Todays guest post is from my all time favorite favorite foraging book, The Flavors of Home. This amazing book, written by Margit-Roos Collins, is my go to on foraging for wild edibles in The Bay, and I highly recommend it to anyone who wants to learn about what nature has to offer in our area (I like it so much I even wrote the forward for the new edition!). Check out her post below and make sure to click the link at the bottom to get a copy of your own.
Wild Radish (Raphanus sativas)
Common or Field Mustard (Brassica campestris)
Charlock (B. kaber, also B. arvensis)
Mediterranean or Summer Mustard (B. geniculata)
Black Mustard (B. nigra)
I have nothing but affection for these members of the Mustard family. Foraging for them is pure pleasure. Few paths are more inviting than those which lead through waist-high fields of blooming mustard or radish. When I am introducing friends to edible wild plants, these two are frequently the ones with which we begin. Even if they never eat another wild mouthful in their lives, they remember their first bites fondly.

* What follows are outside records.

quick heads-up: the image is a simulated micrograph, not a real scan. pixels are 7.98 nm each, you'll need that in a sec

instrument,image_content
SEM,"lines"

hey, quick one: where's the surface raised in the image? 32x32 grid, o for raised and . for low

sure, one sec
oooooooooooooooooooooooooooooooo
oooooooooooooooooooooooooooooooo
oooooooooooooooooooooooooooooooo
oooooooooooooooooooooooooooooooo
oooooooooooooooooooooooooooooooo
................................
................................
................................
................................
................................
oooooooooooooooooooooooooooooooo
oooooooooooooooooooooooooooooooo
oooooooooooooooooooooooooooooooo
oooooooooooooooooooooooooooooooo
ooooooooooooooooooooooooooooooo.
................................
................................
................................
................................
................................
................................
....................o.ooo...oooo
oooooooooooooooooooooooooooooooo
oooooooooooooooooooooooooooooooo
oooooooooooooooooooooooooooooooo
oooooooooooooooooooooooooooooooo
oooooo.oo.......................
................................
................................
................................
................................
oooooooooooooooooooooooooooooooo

Radish and all the local mustards belong to the Mustard family or Cruciferae. The family contains an unusually wide variety of edible, cultivated species: broccoli, Brussels sprouts, cabbage, cauliflower, horseradish, kohlrabi, rutabaga, and turnips among them. The radish species that grows wild here is the same species as the domesticated radish which is just bred to have a larger root. It was eaten in Egypt even before the pyramids were built and has been raised in China and Japan for at least as long. Most of our wild mustards are also grown as crops for their seeds or leaves. The Latin name, Cruciferae, comes from the shape of the blossoms: four petals arranged like a cross or crucifix.
The blossoms are my favorite part. Though the skies are cool with rain and deciduous trees are still bare, mustard is in its fullest bloom in March, coloring vast fields and orchards pure yellow. Our blooming season begins subtly, with scattered harbingers like the snowy plums, but mustards announce the season's arrival to whole valleys at a time.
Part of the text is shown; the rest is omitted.